Thursday, October 25, 2012

Frozen Waves, Caught in the Act - 87981


There was a brief period of about three months, where as I made these platters, I combed my fingers across the bottoms of the form as I was throwing. Some of these waves ended up looking like the ripples in the sand that is often seen at the seashore after the tide recedes. Lovely ripples and pools of glaze quickly following the ebb and flow of heat and melt.

I am often asked how I see these platters. Do I see them completed before I begin making them? Not even close. Because so much of the process was so disjointed, I would often be glazing a platter I had thrown months earlier. In many cases, the glazing process was happening with glazes I hadn't even dreamed up back when I began throwing the form that they would eventually meld with.






Monday, October 22, 2012

Swimming Upstream - 102798B


Swimming upstream. You don't need to watch Animal Planet or Wild Wild Kingdom or National Geographic to know what that means. We all do it. Sometimes we get stuck in that place. Swimming upstream.

Sometimes the river dries up as you go father upstream. Dries to a tiny trickle. Everyone fighting to stay cool in the tiny rivulets that remain.

As you pass over gravel beds warming in the thin rushing water, you can almost see the ones beside you, the ones who couldn't make it farther upstream. Their bellies up and bloated in the autumn sun. A few more miles, you tell yourself... a few more miles. And head down, you trudge ever upward and onward. Driven.








Thursday, October 18, 2012

Holes in the Sea - 93098A


This is another one of those platters that exceeded my expectations by first disappointing me, then frustrating me, until finally revealing something so amazing as to be sublime. Go figure.

Looking at the glazed surface now, you would have no idea that this platter had a very textured and rippled bottom surface. It appeared much like a tidal sandbar after the tide had pulled out. My plan was to glaze it with some opalescent blues and purples... expecting to see tons of depth and ripples. Yeah.... that didn't work out so well.

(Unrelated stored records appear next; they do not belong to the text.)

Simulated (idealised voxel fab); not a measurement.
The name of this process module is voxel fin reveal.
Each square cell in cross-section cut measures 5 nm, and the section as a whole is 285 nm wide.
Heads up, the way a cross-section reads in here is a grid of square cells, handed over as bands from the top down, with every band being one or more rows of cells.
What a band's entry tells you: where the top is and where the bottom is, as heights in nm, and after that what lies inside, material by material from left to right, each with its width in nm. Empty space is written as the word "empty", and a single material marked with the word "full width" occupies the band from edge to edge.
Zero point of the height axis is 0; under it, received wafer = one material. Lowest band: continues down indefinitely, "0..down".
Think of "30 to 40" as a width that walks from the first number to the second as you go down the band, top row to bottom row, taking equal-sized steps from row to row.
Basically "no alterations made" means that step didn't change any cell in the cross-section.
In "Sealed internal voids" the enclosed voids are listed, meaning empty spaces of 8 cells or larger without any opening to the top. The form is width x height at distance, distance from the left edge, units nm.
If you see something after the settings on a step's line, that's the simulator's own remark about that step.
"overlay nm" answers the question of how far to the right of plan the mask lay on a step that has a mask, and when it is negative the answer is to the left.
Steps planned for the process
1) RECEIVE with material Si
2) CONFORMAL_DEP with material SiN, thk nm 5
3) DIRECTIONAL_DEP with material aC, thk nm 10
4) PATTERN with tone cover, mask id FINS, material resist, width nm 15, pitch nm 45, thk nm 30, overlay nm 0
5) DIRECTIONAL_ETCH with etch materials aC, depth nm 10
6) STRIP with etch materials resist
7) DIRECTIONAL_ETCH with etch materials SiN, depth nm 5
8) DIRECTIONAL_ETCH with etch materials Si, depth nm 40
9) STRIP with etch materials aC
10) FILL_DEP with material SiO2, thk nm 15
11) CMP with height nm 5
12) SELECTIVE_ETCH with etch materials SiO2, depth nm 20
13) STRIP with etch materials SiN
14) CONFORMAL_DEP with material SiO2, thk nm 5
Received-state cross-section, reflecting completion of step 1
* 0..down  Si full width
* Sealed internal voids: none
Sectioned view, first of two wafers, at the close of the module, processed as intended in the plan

After a 16 hour firing and a 22 hour cooling, the unctuous opalescent glaze turned more matte, and bubbled. BUBBLED !!! DAMNIT! For over a week I considered giving this platter the business end of the hammer. One day, a fellow potter sat in my studio, dutifully popping the blistered surface as though he was popping zits in front of the mirror. No shame, no fear... just pop pop pop... and suddenly... WOW.

He looked up and asked if I had looked at the glazed surface UNDER the blisters. I allowed as how I had not, and immediately was wowed. Once we popped the majority of the remaining blisters, there was still an incredibly sharp edge to contend with,... and the last thing I wanted was to injure someone who wanted to buy this platter. So we took many MANY sheets of wet-dry sandpaper, and basically polished the entire surface. In the process, the blisters became almost like air bubbles, moving through water.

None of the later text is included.